My questions are these: What requirements are you going to enact, as President, to see that the Three Mile Island syndrome doesn't occur at populous plants such as Indian Point? And B, can you force these plants to come up with adequate emergency plans concerning proper evacuation procedures, which are lacking at the present time?

THE PRESIDENT. Are you referring to the plant in Virginia, where we had the little incident today?

Q. No. I was referring to Indian Point.

THE PRESIDENT. Indian Point, okay. We have by the way, there was an incident today in Virginia, and I've gotten a report from it just a few minutes ago. I don't know the name of the plant. But it is under control, and they are shutting it down. And I understand there are no-there's no danger to it.

Now, we will have a report from the Kemeny Commission on the Three Mile Island accident, I think, within the next month. Until that time, the Nuclear Regulatory Commission is acting with extreme caution, waiting for Kemeny and his committee and the NRC and others to decide what was the cause of that accident, whether it was a design failure or an installation failure or an absence of training or improper operating techniques.

When that report is made, I will examine it very thoroughly to see what can be done to ensure in the future that nuclear powerplants are safe. If they aren't, then I would certainly not approve them. There is no guarantee, obviously, of what the Kemeny report will advocate.

We now have in this country about 13 percent of all our energy coming from nuclear powerplants—in Connecticut, I think, 60 percent; in Chicago, maybe 50 percent. And to require those plants to shut down would be ill-advised, and I am not going to do it. But we will do what we can in the future to enhance the security of the plants that might be operating in years to come.

Q. What about as far as evacuation procedures regarding Indian Point? There are none.

THE PRESIDENT. I think that will probably be part of the Kemeny report. And on that basis, we will do what we can.

As you know, the States have a right to decide whether or not a nuclear Power plant can be located within its borders. Some of the States have forbidden, through referenda and through action by the State legislatures, the installation of nuclear powerplants in their State. There is one plant in Georgia that was built while I was Governor. And we have taken action to encourage States to evolve evacuation plans.

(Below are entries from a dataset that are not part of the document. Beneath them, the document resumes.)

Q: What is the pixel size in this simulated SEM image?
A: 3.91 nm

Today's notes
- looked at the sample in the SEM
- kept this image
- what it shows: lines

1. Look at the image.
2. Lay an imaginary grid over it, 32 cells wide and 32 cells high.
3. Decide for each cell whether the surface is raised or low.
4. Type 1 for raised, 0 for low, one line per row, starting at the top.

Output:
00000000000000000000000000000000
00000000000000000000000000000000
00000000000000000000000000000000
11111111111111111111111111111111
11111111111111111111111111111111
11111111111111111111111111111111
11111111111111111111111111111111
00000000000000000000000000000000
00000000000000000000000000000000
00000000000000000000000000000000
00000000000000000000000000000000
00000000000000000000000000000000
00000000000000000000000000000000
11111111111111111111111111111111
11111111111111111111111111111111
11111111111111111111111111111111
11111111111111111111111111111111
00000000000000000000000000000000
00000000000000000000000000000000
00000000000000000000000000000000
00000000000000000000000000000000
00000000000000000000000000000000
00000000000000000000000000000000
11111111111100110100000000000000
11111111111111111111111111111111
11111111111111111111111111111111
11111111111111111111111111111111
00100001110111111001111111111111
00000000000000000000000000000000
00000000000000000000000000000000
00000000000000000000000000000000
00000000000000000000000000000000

And I think that what you have asked and what the people of New York decide is a very important consideration. For the Federal Government to mandate, however, that the nuclear powerplants in New York should be shut down under present circumstances, I think, is an unwarranted encroachment on the local prerogatives. And I would not favor that,

and neither would the Congress do it.

Q. Thank you very much.


Q. And by the way, I love you.



Q. Mr. Carter, my name is Fred Feingold. I'm from Hollis Hills, here in Queens, and I'm a sales representative. I was going to ask you a question about inflation, but that subject has been gone over a bit. I then was going to ask you a question about national health care, but that question, I think, was pretty well done. [Laughter] I was then going to speak about Israel, and that question— [laughter] —was covered. Therefore, to avoid repetitious questions, I'm going to ask you about the Russian troops in Cuba.

In the event that all diplomacy fails, we do everything we can diplomatically—which I'm sure you're doing now—do you foresee another Russian missile crisis if nothing works and the troops just stay there?

THE PRESIDENT. First of all, let me say that this is not the same thing as the 1962 missile crisis. At that time, the Soviets had within Cuba missiles, that could reach our own Nation, that had nuclear warheads. There was a direct threat to our country, and millions of people could have been killed from those launching pads. Our country was threatened with an offensive attack.

The present brigade of Soviet troops in Cuba is not a threat to the security of our country. There are about 2,500 troops there. They do have 40 tanks and a few field pieces; they have no offensive weapons that can reach our shores. They have no capability for a seaborne invasion; they have no capability for an airborne invasion. So, it's not a threat to our security.

The thing that concerns us, however-and this is a serious matter, and the status quo is not acceptable to us—is that it's a combat unit. The Soviets deny it has combat status. But it is a combat unit located in a country in this hemisphere, in a country that is totally dependent on the Soviet Union.

Cuba, in effect, is a puppet of the Soviet Union, and they act completely in accordance with Soviet foreign policy. A hundred percent of all their weapons are given to them by the Soviet Union. The Soviet Union gives Cuba about $8 million every day to sustain it economically. They pay five times the world price, for instance, for all Cuba's sugar. They provide them with all their oil. And in response to that or in trade for that, Cuba acts, in effect, as a Soviet surrogate in many nations around the world.

In 1975, as you know, they moved thousands of troops into Angola. Since I've been President, they've moved thousands of troops into Ethiopia. They have troops in many other countries in Africa. So, because of the combination of Soviet support and Cuba acting as a Soviet puppet, this does create a great concern for us. There is, however, no threat to our Nation's security.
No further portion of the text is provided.